COURT OF APPEALS

        DECISION

   DATED AND RELEASED

 

                June 8, 1995

 

 

 

 

         NOTICE

 

A party may file with the Supreme Court a petition to review an adverse decision by the Court of Appeals.  See § 808.10 and Rule 809.62(1), Stats.

This opinion is subject to further editing.  If published, the official version will appear in the bound volume of the Official Reports.

 

 

 

 

No.  95-0551-FT

 

STATE OF WISCONSIN               IN COURT OF APPEALS

     DISTRICT IV           

                                                                                                                       

THOMAS P. REITZ,

and SHERRY A. REITZ,

 

                                                            Plaintiffs-Respondents,

 

                        v.

 

ACRES OF AMERICA, INC.,

STEVE LOEHRKE,

and JUDY NOWAK,

 

                                                            Defendants-Appellants.

                                                                                                                       

 

 

                        APPEAL from a judgment of the circuit court for Waupaca County:  PHILIP M. KIRK, Judge.  Affirmed.

                        Before Gartzke, P.J., Sundby and Vergeront, JJ.

                        PER CURIAM.     Acres of America, Inc., Steve Loehrke and Judy Nowak appeal from a judgment finding them negligent and ordering them to pay the plaintiffs $2,490.[1]  The issue is whether the trial court set the proper damages.  We conclude it did.  We affirm.

                        Plaintiffs Thomas P. Reitz and Sherry A. Reitz alleged that Acres of America had a listing contract to sell vacant real estate owned by Valda J. Quant.  Loehrke was president of Acres of America and Nowak was the real estate agent who showed the property to the plaintiffs.  The property for sale was lots 30 through 33 in a certain subdivision.  The plaintiffs alleged the defendants were negligent in showing and describing the property, in that the property shown actually included parts of lots 34 and 35, which Quant did not own.  The plaintiffs purchased the property and commenced construction of a residence, partly on lots 34 and 35, which they did not own.  Plaintiffs later purchased those lots for $4,150. 

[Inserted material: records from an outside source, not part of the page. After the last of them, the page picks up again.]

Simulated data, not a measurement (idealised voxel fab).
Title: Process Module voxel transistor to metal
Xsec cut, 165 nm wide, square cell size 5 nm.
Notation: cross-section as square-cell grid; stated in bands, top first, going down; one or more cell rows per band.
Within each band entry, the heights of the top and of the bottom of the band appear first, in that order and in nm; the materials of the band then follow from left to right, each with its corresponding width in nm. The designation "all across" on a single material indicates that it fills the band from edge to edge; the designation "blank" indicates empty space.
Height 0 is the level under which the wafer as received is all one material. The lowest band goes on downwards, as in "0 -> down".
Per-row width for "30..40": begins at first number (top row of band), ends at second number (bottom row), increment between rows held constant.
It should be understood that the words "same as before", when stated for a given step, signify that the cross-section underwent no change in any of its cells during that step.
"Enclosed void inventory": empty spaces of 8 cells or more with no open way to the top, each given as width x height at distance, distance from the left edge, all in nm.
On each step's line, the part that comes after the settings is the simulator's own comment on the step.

                        The case was tried to the court.  We have been provided with a transcript of only the court's decision, not the testimony.  Therefore, we must rely on the trial court's findings to state the facts, which do not appear to be in dispute.  When showing the property, Nowak stated that she believed the property lines of the lots for sale were near two power poles.  In fact, parts of lots 34 and 35 also lie between the poles.  The trial court found that Nowak did not actually know where the property lines were and that she was negligent in making her representation.[2]

                        The parties agree on appeal that the proper measure of damages is the "out-of-pocket" rule provided in Wis J I—Civil 2406, which sets damages as the difference, if any, between the market value of the property at the time of purchase and the amount of money that the plaintiff paid for the property.  In addition to a recovery of general damages under the out-of-pocket rule, a plaintiff can also recover consequential damages if they can be proved with reasonable certainty, do not duplicate a recovery already gained under the general measure of damages, and were proximately caused by the misrepresentation.  Gyldenvand v. Schroeder, 90 Wis.2d 690, 698, 280 N.W.2d 235, 239 (1979).  Consequential damages may include the "expense of adapting other property for use with the property plaintiff has been induced to buy from the defendant."  Comment to Wis J I—Civil 2406.  While the plaintiffs could not recover the price of the additional lots under the general measure of damages stated above, we conclude that those expenses meet the criteria for recovery of consequential damages.

                        The defendants argue that the plaintiffs paid for six lots and own six lots, and have therefore suffered no damage.  They argue that although the plaintiffs were forced to pay extra money to purchase extra lots, they received extra property equivalent in value to the extra money paid.  This argument is contrary to the record presented on appeal.  The plaintiffs did not receive "extra property" when they purchased lots 34 and 35.  Rather, they received the remainder of the property between the poles which the defendants had represented was for sale in the first place.  In other words, while the plaintiffs now own two more lots than they originally expected, they own no more acreage than expected.

                        The defendants also argue that if the plaintiffs have suffered damage, it should be calculated by subtracting the value of two of the lots originally purchased from the purchase price of the two lots purchased later.  Otherwise, they argue, the plaintiffs will be overcompensated because they will have paid for four lots, but will own six.  This argument is essentially a restatement of the first, and we reject it for the same reason. 

                        By the Court.—Judgment affirmed.

                        This opinion will not be published.  See Rule 809.23(1)(b)5, Stats.



     [1]  This is an expedited appeal under Rule 809.17, Stats.

     [2]  The court also found the plaintiffs negligent in failing to obtain a survey or locate the lot lines before commencing construction.  The court apportioned the negligence sixty percent to the defendants and forty percent to the plaintiffs.